문제

I have a text file of NFL teams. I am having a problem when parsing through the string when it comes to teams with 2 names and not one. (i.e. New England and Pittsburgh) the next item in the file is an int. I also have to read these values into a linked list.

infile     >> t.date // t is a team struct which contains char name and ints
           >> t.name 
           >> t.W
           >> t.L
           >> t.T

Can I just use an if else statement between the name and Wins to check if the next char is a char? And then if it is a char it could just save the next word, "England" for the second half of New England's name in the same name field, and if its an int it will move on to the Wins field.

txt file ex

New England 2 4 0
Pittsburgh 1 6 0

the code above was what I was trying to use to assign the name to the team struct

   struct team
{
public:
    team& do_input(std::istream& is);

    std::string date, name, name2;
    int wins, 
        losses, 
        ties;
    std::string perc,
        home, 
        road,
        div,
        conf;
     int league;
};
   infile >>t.date;

   while (infile >> t)
    {
        t.do_input(infile) ;
        //cout << t.date << t.name;
        L.push_back(t);
        t.name2 = " ";
}
도움이 되었습니까?

해결책

Let's start by maintaining your code. The first thing I would do is create an overload of operator >> that takes an input stream and a team object.

std::istream& operator >>(std::istream& is, team& t);

This function should delegate the operation of extracting the input to a method called do_input():

std::istream& operator >>(std::istream& is, team& t)
{
    if (is.good())
        t.do_input(is);
    return is;
}

do_input should read objects of type char into the respective string objects in your team class. Speaking of your team class, it's much better to use std::string for representation of string values:

struct team
{
    ...
    std::string date;
    std::string name;

    int W, L, T;
};

This way the string can be as large enough as we need it. We no longer have to worry about a potential buffer overflow (i.e reading a string larger than 10 bytes). We can also use the convenient methods that std::string provides.

It's further recommended that you use good variable names so that maintainers of your code can know at a glance what it means. For instance, try these:

int wins, losses, ties;

Now it is clear to me (and to others) what these names imply.

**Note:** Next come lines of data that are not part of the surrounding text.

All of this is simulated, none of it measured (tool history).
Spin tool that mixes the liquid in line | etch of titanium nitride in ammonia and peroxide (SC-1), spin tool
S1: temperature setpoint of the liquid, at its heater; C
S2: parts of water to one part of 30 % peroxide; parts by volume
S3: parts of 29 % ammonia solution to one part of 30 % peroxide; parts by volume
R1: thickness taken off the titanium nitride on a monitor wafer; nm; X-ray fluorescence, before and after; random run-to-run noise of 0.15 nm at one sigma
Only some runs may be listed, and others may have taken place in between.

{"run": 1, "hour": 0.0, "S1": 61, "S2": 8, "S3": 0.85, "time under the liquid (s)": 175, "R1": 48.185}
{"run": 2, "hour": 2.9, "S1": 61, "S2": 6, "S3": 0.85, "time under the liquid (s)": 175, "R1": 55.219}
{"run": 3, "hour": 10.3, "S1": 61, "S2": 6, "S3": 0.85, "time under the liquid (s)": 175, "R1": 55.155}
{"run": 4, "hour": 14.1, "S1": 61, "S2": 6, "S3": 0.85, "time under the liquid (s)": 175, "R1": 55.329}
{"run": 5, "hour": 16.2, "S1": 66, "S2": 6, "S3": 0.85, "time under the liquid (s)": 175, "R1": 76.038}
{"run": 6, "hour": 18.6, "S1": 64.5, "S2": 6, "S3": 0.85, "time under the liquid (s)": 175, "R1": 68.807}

So team::do_input is a member function that reads in the strings and integers from the file to the data members of the instance from which it is being called. Here's a full implementation:

struct team
{
public:
    team& do_input(std::istream&);
private:
    std::string date, name;
    int wins, losses, ties;
};

team& team::do_input(std::istream& is)
{
    std::getline((is >> date).ignore(), name);
    is >> wins >> losses >> ties;

    return *this;
}

Error reporting has been left out to keep the example concise. I hope this helped.